Washington -- The Federal Communications Commission is
close to launching a probe of cable-operator programming costs as the first step in a
possible crackdown on cable-rate increases, FCC sources said.
At the behest of FCC chairman William Kennard, the
commission's Cable Services Bureau is crafting a plan designed to develop data not
only on programming costs, but also on advertising revenue, home shopping commissions and
launch fees paid by new programmers.
"We are very close to formulating what I would call a
work plan -- what we are going to ask," an FCC source said, adding that the
commission expects the cooperation of cable operators. "We have no reason to believe
that they won't cooperate."
Washington cable attorneys, who asked not to be identified,
said they could not be sure that cable operators would comply with the FCC's request
for information. However, Tele-Communications Inc. president and chief operating officer
Leo J. Hindery Jr. is on record as saying that he would share programming-cost information
with FCC officials.
As soon as the FCC has its questions lined up, it expects
to send notices to cable operators asking for the information. An FCC official compared
the process to the system used to conduct its annual cable-price survey.
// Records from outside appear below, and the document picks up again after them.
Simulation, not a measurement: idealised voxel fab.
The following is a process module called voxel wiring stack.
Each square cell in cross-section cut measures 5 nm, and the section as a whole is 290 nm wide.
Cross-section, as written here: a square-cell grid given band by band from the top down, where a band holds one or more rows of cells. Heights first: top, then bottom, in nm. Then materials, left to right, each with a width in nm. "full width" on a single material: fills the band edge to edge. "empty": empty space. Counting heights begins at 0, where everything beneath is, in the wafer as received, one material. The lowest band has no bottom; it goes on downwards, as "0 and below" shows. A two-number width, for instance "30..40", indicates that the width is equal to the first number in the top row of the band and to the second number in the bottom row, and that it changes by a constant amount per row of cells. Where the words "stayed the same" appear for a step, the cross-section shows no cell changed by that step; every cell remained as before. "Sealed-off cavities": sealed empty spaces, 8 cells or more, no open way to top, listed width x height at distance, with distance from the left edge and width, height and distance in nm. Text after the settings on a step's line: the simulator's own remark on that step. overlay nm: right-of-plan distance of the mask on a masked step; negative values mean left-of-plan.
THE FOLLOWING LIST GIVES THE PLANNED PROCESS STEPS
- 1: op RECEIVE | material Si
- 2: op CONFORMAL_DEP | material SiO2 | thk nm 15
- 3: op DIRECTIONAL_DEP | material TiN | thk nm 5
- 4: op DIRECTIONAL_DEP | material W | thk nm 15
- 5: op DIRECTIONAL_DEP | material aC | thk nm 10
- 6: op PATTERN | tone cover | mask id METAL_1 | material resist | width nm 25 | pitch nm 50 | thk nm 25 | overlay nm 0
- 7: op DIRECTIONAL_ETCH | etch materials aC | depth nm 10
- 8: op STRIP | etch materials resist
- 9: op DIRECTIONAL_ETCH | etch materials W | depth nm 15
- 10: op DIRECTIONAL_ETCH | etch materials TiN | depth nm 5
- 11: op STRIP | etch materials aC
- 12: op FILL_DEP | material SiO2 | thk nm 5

Kennard asked for the data after the FCC found that cable
rates rose 8.5 percent in 1997 and incumbent cable operators held 87 percent market share.
Kennard is interested in whether ad money and programmer
payments to cable operators should be used to offset programming-cost increases as a way
of keeping cable-rate hikes in line with inflation.
An FCC source said Kennard wants to find some means of
"putting less upward pressure on rates."
Cable-industry leaders, including National Cable Television
Association president Decker Anstrom and Cox Communications Inc. president and CEO James
Robbins, have voiced their opposition to any offset plan.
Kennard decided to take a closer look at cable costs based
on his concern that cable operators would remain dominant a year from now, when the
FCC's authority to regulate the retail prices of networks such as Cable News Network,
Discovery Channel and USA Network expires.
Because time is running short, the FCC hopes to collect the
"One of our concerns is that if we have to go through
a lengthy process to get the information, it will take too much time," an FCC source
said. "We have no interest in either burdening the industry or in taking a great deal
of time to do this."
The FCC hopes that the 1998 data can be compared with 1992
data. Five years ago, the FCC declined to force cable operators to subtract advertising
revenue from external cost increases. The agency also adopted a rule on home shopping
commissions that was favorable to operators.
"We are trying to structure how do we get real data on
matters like advertising, commissions and launch fees -- how has it changed since
1992?" an FCC source said.
FCC sources said they could not be precise about the
timing, but they expected the agency to release its plan shortly.
"The [Cable Services Bureau is] getting their plan
figured out, and they are moving forward," an FCC source said.